You are probably not interested in elaborating further but I love when you break down why things suck
hah! as a band I don’t think there is anything in my statement worth defending, I personally just don’t think they hold up musically compared to their peers but it’s okay if you do think so. like just for example, I always liked bratmobile more because I thought they got more mileage out of politics by using humor and irreverence but that is very obviously about my personal taste! even when kathleen is trying to be funny or irreverent she isn’t funny or irreverent--this is another aesthetic judgment i make that it is okay to disagree with. like my dislike of bikini kill has always come down to, even beyond the more obvious substantive criticisms!, a) they never were funny in their life imo b) they weren’t irreverent enough--I always always always felt like their songs felt more like obsessive self-conscious idol worship and insecurity re: the critique of “masculinist expertise” or whatever it was that they said. it’s boring hardcore + Good Singer crammed into a critique box--big not my taste. (in a lot of ways the great counter to this is babes in toyland! who were doing the newest and most expansive thing in america kinda, outside of “expertise,” while also lodging some of the exact same critique.) I’d be wiling to hear otherwise, but even the greatest kathleen shills  defenders of our time can’t make any claim that bikini kill did anything important or new or particularly good with the form of music. which is an okay thing not to care about but... i care about it more than other stuff i guess. 
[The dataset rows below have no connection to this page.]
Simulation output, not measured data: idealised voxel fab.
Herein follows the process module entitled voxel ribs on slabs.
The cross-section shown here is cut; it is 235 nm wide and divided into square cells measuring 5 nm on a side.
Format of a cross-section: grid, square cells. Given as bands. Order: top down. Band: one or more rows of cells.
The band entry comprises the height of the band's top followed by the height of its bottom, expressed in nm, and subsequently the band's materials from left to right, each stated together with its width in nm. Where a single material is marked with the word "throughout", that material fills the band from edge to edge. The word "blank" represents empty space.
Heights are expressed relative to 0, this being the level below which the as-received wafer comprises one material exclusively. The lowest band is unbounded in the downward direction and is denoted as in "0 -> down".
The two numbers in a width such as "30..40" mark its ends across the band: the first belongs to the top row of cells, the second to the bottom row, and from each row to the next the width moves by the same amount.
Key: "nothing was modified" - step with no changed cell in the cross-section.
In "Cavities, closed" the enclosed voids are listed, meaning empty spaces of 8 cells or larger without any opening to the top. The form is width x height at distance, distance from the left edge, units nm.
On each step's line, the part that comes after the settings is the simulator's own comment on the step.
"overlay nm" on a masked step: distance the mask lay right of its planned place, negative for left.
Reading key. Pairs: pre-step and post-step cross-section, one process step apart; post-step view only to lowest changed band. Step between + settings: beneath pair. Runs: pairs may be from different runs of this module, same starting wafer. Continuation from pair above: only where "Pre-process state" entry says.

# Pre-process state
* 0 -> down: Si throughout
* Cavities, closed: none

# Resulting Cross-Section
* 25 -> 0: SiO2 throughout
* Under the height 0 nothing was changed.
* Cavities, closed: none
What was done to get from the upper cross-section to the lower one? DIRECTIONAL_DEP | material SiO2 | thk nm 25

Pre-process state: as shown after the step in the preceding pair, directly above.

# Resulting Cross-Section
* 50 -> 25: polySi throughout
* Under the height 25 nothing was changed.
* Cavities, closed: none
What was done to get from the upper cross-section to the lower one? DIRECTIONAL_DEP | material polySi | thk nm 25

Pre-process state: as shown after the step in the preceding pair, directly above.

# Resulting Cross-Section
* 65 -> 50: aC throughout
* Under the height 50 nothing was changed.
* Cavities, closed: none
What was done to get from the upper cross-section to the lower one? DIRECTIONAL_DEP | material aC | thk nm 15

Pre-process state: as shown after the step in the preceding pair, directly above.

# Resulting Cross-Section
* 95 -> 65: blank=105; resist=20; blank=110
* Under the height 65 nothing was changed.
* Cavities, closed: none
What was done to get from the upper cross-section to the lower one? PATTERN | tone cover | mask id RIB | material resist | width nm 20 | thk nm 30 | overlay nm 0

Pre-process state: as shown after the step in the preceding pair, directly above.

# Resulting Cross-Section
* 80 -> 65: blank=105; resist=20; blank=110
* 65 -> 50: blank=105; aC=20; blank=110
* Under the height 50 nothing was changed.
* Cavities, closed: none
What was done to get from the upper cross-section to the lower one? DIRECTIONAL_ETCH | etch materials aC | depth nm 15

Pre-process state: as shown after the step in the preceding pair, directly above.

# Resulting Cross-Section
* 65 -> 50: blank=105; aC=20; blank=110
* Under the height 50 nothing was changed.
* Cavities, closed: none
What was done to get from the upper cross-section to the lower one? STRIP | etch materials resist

(Looking at that piece again I am reminded of a Breeders pfork review that made the same kind of claims about “coolness” re: Kim Deal, and although the latter had plenty to say about the forms of songs and I don’t disagree, it is just such a wild thing to get hung up on, to me. In the case of Kathleen, it’s like, I thought that was the critique being mounted in the early nineties? Like is this Lifestylism or is it not Lifestylism what is the truth? Are we rehabilitating cool?? But the case of Kim Deal is a great contrast because, as I have said many times before and am in a mood about again, no single person made a bigger contribution to the way that alternative music actually sounds than Kim Deal!) 
this is very naive of me to say, but over the past year I found myself surprised a) to witness another riot grrrl revival and b) to learn that the critiques of riot grrrl that comprised idk half of “women’s music writing” over the past decade were, in fact, the phase! now we have professional Women Writers TM who ascended via Did You Know Riot Grrrl Actually Was Racist writing, Actually, It Was Good Politics All Along, which actually looks in practice like erasing all the things that made Kathleen specifically THE WORST (she is!) and being like “no one will shame me for liking Kathleen Hanna,” like it was only a couple of years ago that she got interviewed about collecting primitive vagina art?? it’s okay to like someone who is the worst but it is weird how we are burying it all over again while arguing that not only are the politics of bk’s music good and fine and something that you have never heard before VERY relevant to 2019 but on those grounds alone they are good music... which is, again, personal taste! this post turned into more grievances against writers, lol sorry...writing is the true enemy.